If $$\lim_{x \to 0} \frac{ax - (e^{4x} - 1)}{ax(e^{4x} - 1)}$$ exists and is equal to $$b$$, then the value of $$a - 2b$$ is ______.

We need $$\lim_{x \to 0} \frac{ax - (e^{4x} - 1)}{ax(e^{4x} - 1)}$$ to exist. Using the Taylor expansion $$e^{4x} - 1 = 4x + 8x^2 + \frac{32x^3}{3} + \cdots$$, the numerator becomes $$ax - 4x - 8x^2 - \cdots = (a - 4)x - 8x^2 - \cdots$$.

The denominator is $$ax(4x + 8x^2 + \cdots) = 4ax^2 + 8ax^3 + \cdots$$.

For the limit to exist (and be finite), the numerator must vanish to at least order $$x^2$$, so we need the coefficient of $$x$$ to be zero: $$a - 4 = 0$$, giving $$a = 4$$.
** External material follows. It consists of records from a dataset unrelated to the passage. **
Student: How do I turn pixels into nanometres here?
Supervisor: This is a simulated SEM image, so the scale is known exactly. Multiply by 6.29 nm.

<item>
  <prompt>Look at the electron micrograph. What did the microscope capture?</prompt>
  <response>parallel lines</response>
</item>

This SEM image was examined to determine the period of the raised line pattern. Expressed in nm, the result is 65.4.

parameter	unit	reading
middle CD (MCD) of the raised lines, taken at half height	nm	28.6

With $$a = 4$$, the numerator becomes $$-8x^2 - \frac{32x^3}{3} - \cdots$$ and the denominator becomes $$16x^2 + 32x^3 + \cdots$$.

Therefore, $$b = \lim_{x \to 0} \frac{-8x^2}{16x^2} = -\frac{1}{2}$$.

The value of $$a - 2b = 4 - 2\left(-\frac{1}{2}\right) = 4 + 1 = 5$$.